The women looked at one another and silently agreed to make a run for it. They had nothing to lose, and if they didn't try, they might all die— and so would the other residents in rooms along the fifth-floor hall. Mary Beth Johnson flung open the door, and the four women took John Stickney by surprise as they tumbled out of the room and ran screaming down the hall. "Run! Run!" they cried out to the other three dozen residents on the floor. "He has a bomb!"
It was chaos as frightened coeds raced down the hall, most of them so intent on getting away that they didn't even see the tall blond man in the parka. The fifth floor was soon deserted. The only person left was John Stickney. He hadn't tried to stop the fleeing women. He had watched them run, his face as calm as if everything was completely normal. He hadn't tried to follow them. Oddly, he didn't even reach out for his beloved Leigh one last time.
Anyone who thinks a campus cop has an easy job might consider the task facing the Washington State campus officers who raced to the fifth floor of Perham Hall, as the coeds fled. Lieutenant Mike Kenny, age thirty-five, and Officer David Trimble, twenty-six, reached the floor first, followed by Officer Roger Irwin.
They stopped when they saw John Stickney, standing almost motionless in the hallway. He had a bomb all right; he must have carried it in the innocuous-looking book bag. Now they could see that it was a metallic cylinder three or four inches in diameter and a foot long— just the right size to hold sticks of dynamite. He held two wires that led to a battery. If it was like most simple bombs, that battery would detonate blasting caps and dynamite. Kenny and Trimble held their hands in the air as John ordered; they were desperately fighting for time, and they didn't want to irritate the tall blond youth. They knew that other officers were frantically trying to clear the dormitory of the hundreds of students who occupied all the other floors. The crisis could have been worse; it was two in the afternoon by now and many of the residents were in class. But this was bad enough.
All working police officers take a class in dealing with bombs, and all of them fervently hope they will never come in contact with one. Compared to seeing a bomb in the hands of a deranged subject, facing a .357 Magnum is a picnic.
The two officers moved toward Stickney, talking quietly, fighting to keep the tremor from their voices. "Come on, John… we can talk," Mike Kenny said. "This isn't the answer. Think about what you're doing. Let's put the bomb down. Let's talk about it. Things aren't as bad as you think."
Stickney shook his head.
"Put it down, John. Put it down. You don't really want to hurt anyone. You're mixed up." Moving so slowly that the inches they covered were almost imperceptible, the two officers advanced down the hall toward John, their hands still high over their heads. From the end of the hall, Officer Roger Irwin watched, barely breathing.
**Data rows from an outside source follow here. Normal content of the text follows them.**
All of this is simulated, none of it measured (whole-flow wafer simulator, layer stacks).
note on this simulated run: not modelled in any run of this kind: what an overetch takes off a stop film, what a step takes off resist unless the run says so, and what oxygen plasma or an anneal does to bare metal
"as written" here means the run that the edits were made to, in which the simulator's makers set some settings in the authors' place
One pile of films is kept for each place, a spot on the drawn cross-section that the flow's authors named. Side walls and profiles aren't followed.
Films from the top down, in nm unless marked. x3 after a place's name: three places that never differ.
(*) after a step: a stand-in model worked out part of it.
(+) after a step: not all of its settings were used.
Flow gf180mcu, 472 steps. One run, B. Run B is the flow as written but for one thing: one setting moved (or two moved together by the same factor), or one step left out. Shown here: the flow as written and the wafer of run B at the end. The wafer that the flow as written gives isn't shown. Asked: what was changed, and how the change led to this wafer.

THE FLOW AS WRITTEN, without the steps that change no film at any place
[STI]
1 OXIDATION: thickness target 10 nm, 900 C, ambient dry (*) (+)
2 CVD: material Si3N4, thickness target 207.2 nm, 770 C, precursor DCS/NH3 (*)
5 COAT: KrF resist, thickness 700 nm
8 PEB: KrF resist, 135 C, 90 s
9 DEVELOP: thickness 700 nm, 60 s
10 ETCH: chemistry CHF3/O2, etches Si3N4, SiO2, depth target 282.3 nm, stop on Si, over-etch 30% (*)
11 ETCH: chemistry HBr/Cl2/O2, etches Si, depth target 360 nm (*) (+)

"We'll help you work it out," Officer Trimble said. "You can talk to Leigh. She'll understand. What are you? Eighteen? Nineteen? Hell, there's a whole life ahead of you. Put [the bomb] down, and we'll see that you get some help. You don't want to hurt anybody. We don't want you to get hurt." Trimble was close enough to touch Stickney now. The bomb was within arm's reach. It looked deadly. It looked as if it could level the whole dorm. Trimble no longer thought about himself; he prayed that all the students had made it safely outside. "Come on, John. Give it to me… gently," Trimble said in as calm a voice as he could manage. "Just hand it over, and you won't be sorry. I promise you, you won't be sorry."
Trimble and Kenny felt as if they were moving through quicksand. The whole scene had a psychedelic quality. They were caught in a slow-motion horror film, red and green and silver Christmas decorations sliding past them in their peripheral vision.
One step.
Two steps.
Trimble reached out. And suddenly he had the bomb in his two hands. He concentrated on standing upright and maintaining minimum movement. But then suddenly John Stickney fought back. He and Trimble fell to the floor, wrestling, the bomb between them. A few steps down the hall, Roger Irwin held his breath. Surely it was going to blow now and take all of them with it.
But no. Stickney and Trimble were back on their feet, but now John Stickney was holding the bomb again. Suddenly, he turned away from the two officers and moved down the hallway, the bomb held tight against his stomach. David Trimble and Mike Kenny could see only his back.
And then there was a roar the likes of which Irwin had never heard in his life. Smoke and dust obsc
ured his vision when he peered down the hall. He had a sense that the whole tower was coming apart at the seams. For the moment there was a floor beneath him, but surely it was going to crumble. Plaster and glass showered the whole area. Every window on the fifth floor was blown outward by the force of the blast. Four or five of the rooms closest to where John Stickney had stood forty-five seconds ago were simply gone.
Down below, shivering in the frigid winter afternoon, the evacuated students heard the explosion and saw the tower vibrate. They began to scream and sob.
Fighting his way through the debris, Roger Irwin fully expected to find his fellow officers dead. They could not have survived. They had been within ten feet of the blast. He braced himself for what he would find.
John Stickney was dead. No one would ever know if he blew himself up deliberately or by accident. He would no longer suffer the anguish of unrequited love.